Yeah I know there's some reference OLED displays, I meant more consumer type. I use a BenQ IPS 32" 4k for my editing, it's probably not 100% accurate but close enough for what I'm doing, not bad value at around £600 if I remember right.

Would love to get in to the realm of working for more serious stuff, broadcast etc. I mainly do photography and video is just small projects where it's all me. Pretty lone gun with my work at the moment but wanting to get in to working as part of a team in the future.

Ken Figenus

5,708 posts

118 months

Friday 27th November 2015
quotequote all
Some good shots on your site Matt and I see you have a Roninsmile I just did a review of the Ronin gimbal for an industry mag and love it in 4 minute chunks! Black Friday just got me the EF 16-35 L with IS under £600. The IS will remove the up down/steps I hope and it should be even more fabulous smile

Digitalize

2,850 posts

136 months

Friday 27th November 2015
quotequote all
Ken Figenus said:
Some good shots on your site Matt and I see you have a Roninsmile I just did a review of the Ronin gimbal for an industry mag and love it in 4 minute chunks! Black Friday just got me the EF 16-35 L with IS under £600. The IS will remove the up down/steps I hope and it should be even more fabulous smile
Cheers Ken. Yeah Ronin-M, makes video a lot more like photo to shoot, more fluid and natural, less setup time.
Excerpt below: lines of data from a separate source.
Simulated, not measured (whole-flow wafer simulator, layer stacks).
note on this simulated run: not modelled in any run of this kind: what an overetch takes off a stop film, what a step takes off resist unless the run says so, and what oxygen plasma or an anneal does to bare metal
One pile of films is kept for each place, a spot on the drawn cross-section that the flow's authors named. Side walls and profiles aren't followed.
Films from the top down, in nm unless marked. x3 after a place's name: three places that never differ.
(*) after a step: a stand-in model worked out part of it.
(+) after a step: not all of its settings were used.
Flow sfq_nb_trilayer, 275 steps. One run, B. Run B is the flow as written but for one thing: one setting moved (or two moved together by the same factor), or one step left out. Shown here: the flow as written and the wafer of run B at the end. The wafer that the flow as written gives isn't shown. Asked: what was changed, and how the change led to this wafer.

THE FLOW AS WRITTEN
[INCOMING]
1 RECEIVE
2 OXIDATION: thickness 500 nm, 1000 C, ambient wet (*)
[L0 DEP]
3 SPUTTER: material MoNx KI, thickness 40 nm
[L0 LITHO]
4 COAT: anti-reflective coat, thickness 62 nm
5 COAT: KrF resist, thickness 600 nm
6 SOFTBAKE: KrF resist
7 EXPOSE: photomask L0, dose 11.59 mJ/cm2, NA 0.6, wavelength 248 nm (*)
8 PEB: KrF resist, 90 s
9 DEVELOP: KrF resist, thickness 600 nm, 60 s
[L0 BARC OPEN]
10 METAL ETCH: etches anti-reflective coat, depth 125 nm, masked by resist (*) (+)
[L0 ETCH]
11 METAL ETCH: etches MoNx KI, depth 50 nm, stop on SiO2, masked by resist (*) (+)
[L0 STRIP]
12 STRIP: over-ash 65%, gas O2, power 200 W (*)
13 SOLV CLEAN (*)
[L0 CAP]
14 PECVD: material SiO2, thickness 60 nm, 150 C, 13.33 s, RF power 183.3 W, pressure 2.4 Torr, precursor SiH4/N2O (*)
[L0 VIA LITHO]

16-35 f4 IS is a brilliant lens, had it since the start of the year, the two paired are very good together, but you still need to try and regulate your up/down movement as much as possible. 5d3 is already limiting video slightly though, nice to be able to shoot 60p for smoother motion or slowing down but I can't decide if it's worth not having 1080 for.

Sadly I don't think I'll ever be at the point of getting a dedicated video camera such as yours. Sony are becoming pretty tempting though! Just want the system to mature a little more, think an A7R iii could be the one for me.

Super Slo Mo

5,368 posts

199 months

Friday 27th November 2015
quotequote all
Ken Figenus said:
Some good shots on your site Matt and I see you have a Roninsmile I just did a review of the Ronin gimbal for an industry mag and love it in 4 minute chunks! Black Friday just got me the EF 16-35 L with IS under £600. The IS will remove the up down/steps I hope and it should be even more fabulous smile
Out of interest, is the gimbal stabilised?

The reason I ask is that in the dim and distant past we've seen some resonance type effects with a stabilised lens on a stabilised platform. It looked at the time like the stabilised lens was trying to counteract the stabilised platform, I shall try and explain.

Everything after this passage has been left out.